Friday, 29 April 2011


Couple of issues raised by this very thinly disguised "thought piece".

Firstly, it seems the Guardian is more gone in the tooth than I thought.* How did this piece come to be written? Is it a puff piece for an MOR recording artist or for a major record label or for the record industry itself? Whichever is true, the whole thing raises profound questions about the national media's publishing processes and its complicity with corporate PR.

Secondly, isn't this a sort of nightmare vision of how music production might pan out? There are so many reprehensible - even sinister - sentences in the piece ("when promotion time arrived again, I had acquired a few more credit cards", "I got the shot in the marketing arm that only a major label can bring"), but what I find most disturbing is the description of the "Mom and Pop label". I'm not familiar with the phrase, but it conjures images of wealthy upper-middle-class suburbanites making the incredibly bland music they've always wanted to using their privately hoarded cash, while they mix in circles where you just happen to one day get a call from the head of Universal "asking" you to record an album "for the company".

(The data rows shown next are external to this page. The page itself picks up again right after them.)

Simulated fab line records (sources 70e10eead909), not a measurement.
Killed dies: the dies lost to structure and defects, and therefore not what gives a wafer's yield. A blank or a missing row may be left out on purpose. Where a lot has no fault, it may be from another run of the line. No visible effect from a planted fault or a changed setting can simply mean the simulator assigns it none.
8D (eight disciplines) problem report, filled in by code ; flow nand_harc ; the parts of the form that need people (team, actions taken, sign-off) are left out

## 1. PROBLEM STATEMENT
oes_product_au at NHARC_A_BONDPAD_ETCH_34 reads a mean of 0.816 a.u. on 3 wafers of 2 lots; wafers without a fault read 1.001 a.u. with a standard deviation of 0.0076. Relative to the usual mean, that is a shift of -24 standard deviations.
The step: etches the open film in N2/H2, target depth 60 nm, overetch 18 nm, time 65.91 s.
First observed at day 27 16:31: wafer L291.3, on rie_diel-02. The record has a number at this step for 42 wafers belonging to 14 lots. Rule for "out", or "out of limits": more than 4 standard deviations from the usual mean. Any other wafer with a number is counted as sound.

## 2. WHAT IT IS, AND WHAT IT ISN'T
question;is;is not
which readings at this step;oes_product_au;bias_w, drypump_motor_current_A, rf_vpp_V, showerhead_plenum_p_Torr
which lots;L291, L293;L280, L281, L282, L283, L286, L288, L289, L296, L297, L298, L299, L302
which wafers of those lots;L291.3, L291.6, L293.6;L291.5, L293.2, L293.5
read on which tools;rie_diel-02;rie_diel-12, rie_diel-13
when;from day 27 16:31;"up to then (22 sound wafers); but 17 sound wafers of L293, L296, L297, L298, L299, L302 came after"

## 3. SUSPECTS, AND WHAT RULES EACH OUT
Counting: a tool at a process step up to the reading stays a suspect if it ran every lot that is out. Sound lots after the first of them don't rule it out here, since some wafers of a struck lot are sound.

Lastly, I actually quite liked Nerina Pallot's "Everybody's Gone To War" in a perverse kind of way back in '05. It sounded like one of those nasal US country-pop hits I find somehow irresistible (see also Shania Twain's "I'm Gonna Getcha Good", Avril Lavigne's "Complicated"). However, wiki research reveals she's not in fact an alt-country singer from North America but a privately-educated lass from Jersey (channel island), which makes things a whole lot less endearing, and more weirdly prescient.

*And by the way, the fawning, lifestyle-ish coverage of the royal wedding has been truly embarrassing.